This week’s guest commentary comes from Peter Peeters of the Christian Farmers Federation of Ontario
For the first time in over fifty years, rural Ontarians are not represented by the reigning political party. In the most recent election, rural ridings did not play a role in the final result. Urban Ontario alone decided the outcome of the election. Rural Ontario does not have the clout that was held even twenty years ago. You may not like the fact, but it is the new reality.
What does this new reality mean for farm organizations such as the CFFO? We need to adapt our strategies and policies to capture the interest of the decision makers. Protests are not likely to work in this political climate. The Premier and her caucus can quite easily ignore our concerns and complaints if they want. It’s time to adjust how we tackle the issues and how we communicate and work with the politically more powerful, non-farming population.
There is an old saying that you catch more flies with honey than vinegar. We need to take this to heart. Instead of approaching politicians with a fiery attitude and raised fist, we need to take a gentler and more cooperative approach. We need to bring our issues to the table backed with scientific facts and figures, presenting the problems and solutions as a package. If we are adversarial to the government we will lose. They are Goliath and we are David without a slingshot.

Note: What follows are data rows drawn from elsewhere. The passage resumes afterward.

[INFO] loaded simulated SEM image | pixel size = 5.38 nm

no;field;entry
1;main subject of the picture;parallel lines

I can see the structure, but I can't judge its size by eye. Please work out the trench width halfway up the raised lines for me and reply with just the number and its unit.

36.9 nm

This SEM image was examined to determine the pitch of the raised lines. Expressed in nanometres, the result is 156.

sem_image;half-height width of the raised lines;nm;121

I am not suggesting that we stop talking to the politicians, that it is a lost cause. What I am saying is that we need to be engaged in dialogues, working together to find policies and programmes that work for farmers and the rest of society, rather than protesting. The current government is providing ample opportunity to farm groups to provide input. But at the same time, just because you have the chance to weigh in on issues doesn’t mean that your opinion will be the winning contribution at the end of the day. Getting angry because you’re not getting your way isn’t helping the cause.
We need to work as a team for the betterment of our industry and our province. Otherwise, we will find out that Ontario won’t pay attention to our opinions anymore.